Sorry for the blackout, I’ve been feeling the earth move

I must apologise for my absence. For the past four weeks I have been in New Zealand. It was a holiday-of-a-lifetime sort of thing. I had always wanted to go. And I was in such a workaholic frenzy in the run-up, trying to leave everything neat and tidy in UKR, that I ran out of the time needed to post an explanatory blog. That’s my excuse and I am sticking to it. Of course the real reason is that I was a bit queasy about admitting to anyone that I was taking a whole month off. I was embarrassed, I guess. I don’t know why. I HAD earned it.

Well… I sure needed a holiday. Between my government stuff and UKR, I haven’t really switched off for about three years. And through a weird combination of (in small part) my work being in something of a transition – UKR may have some big things to announce, but not until the New Year, and we are still not enough of a corporate to run to a “help desk” – and (in much larger part) my total technological ineptitude, I swanned off to the other side of the world without any arrangements for access to e-mail. Blimey, I was so disempowered I couldn’t even get my PC to accept my “out of office” notification before I went!

Once out there, and decompressing, I found I could (just about) receive and make calls on my mobile (although the time difference totally fazed me), but my voicemail was wholly unreliable, and I couldn’t get any texts or e-mails or tweets. At all. So this was cold turkey. Naturally I spent the first few days fretting about this lack of contact and trying to remedy it remotely (needless to say, entirely ineffectually) before I just relented and relaxed into having a holiday, eating and drinking and seeing wonderful things. And sleeping (oh the joy of decent sleep).

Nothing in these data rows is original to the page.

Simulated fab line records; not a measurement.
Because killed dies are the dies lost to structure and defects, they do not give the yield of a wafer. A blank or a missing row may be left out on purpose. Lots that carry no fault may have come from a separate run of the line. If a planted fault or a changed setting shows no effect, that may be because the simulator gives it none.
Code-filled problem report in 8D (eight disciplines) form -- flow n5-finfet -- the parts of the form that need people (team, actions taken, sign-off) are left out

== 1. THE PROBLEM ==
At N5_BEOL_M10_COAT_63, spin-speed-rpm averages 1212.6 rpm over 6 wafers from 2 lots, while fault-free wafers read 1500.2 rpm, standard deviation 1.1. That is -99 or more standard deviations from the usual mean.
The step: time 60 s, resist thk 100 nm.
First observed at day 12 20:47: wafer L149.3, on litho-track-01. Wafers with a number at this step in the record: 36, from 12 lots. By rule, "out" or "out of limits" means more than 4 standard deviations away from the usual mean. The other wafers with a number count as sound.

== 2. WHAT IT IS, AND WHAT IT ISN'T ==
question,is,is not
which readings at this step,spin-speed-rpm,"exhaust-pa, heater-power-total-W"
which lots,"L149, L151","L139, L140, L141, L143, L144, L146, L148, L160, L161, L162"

Did being out of the loop for this time matter at all? Well, you know the answer, of course: not one jot. I returned this weekend to several thousand e-mails, and numerous texts (which are still arriving in strange time order). Of the e-mails, roughly 20% were junk (not counting the “official” junk-mail folder, which I still have to go through, because some bona fide stuff inexplicably goes in there), 50% were nearly-junk newsletters from lawyers and planning consultants and such like, on subjects like the Northern Powerhouse or the Autumn Statement, which I insist on filing in case I should ever need them (who am I kidding?) and about 50-or-so were the jolly social type, with nice invitations to parties or conferences.

But almost all of the rest were round robins among various permutations of colleagues seeking dates for meetings, in the usual vortex of confusion, which were rather the better for my not joining in. There were about 40 emails in total which needed to be properly read and responded to. So…. all my mounting suspicions are totally confirmed: email is a scourge, a pathetic crutch for the likes of me, the pathetic workaholic. And I reckon we used to get a lot more done before we had it (but I still must apologise to all those who thought I was being rude or tardy in not responding at the time).

And what of New Zealand I hear you ask? Well this is a regeneration blog, not a travel column, so I will restrict myself to saying this to those you who have never been: it is all that everyone has told you and more. It is a place of breathtaking, astonishing natural beauty. To weep for and to die for. I did indeed have the holiday of a lifetime. If you get the chance to go, grab it with both hands. It has every landscape and every weather system. It is seismic. Totally seismic. And, for once, this last is not Sadek hyperbole.

Yes, we were in THAT earthquake, which hit Blenheim (heart of the Marlborough wine country) where we were staying that night, at precisely 12.07am on Monday 14 November. Needless to say, ‘imself and me were asleep at the time, woken by the bed heaving, cupboards opening and slamming shut, and articles being thrown across the room. It was just exactly like you see in the movies. It was an experience of some seconds of rather exhilarating scariness (apparently the quake lasted a full minute and was very strong, at 7.8 on the Richter Scale) followed by several hours of standing in a cold hotel car park in the dark. But hey! Every girl should have the earth move for her, at least once. What an extraordinary life experience it was. And I stand totally enriched.

Several (rather rude) people sent emails or texts suggesting that I might have caused it! A back-handed compliment, I choose to think. Although, needless to say, I did not receive any of these kind messages until I returned home.

Normal service resumes this week.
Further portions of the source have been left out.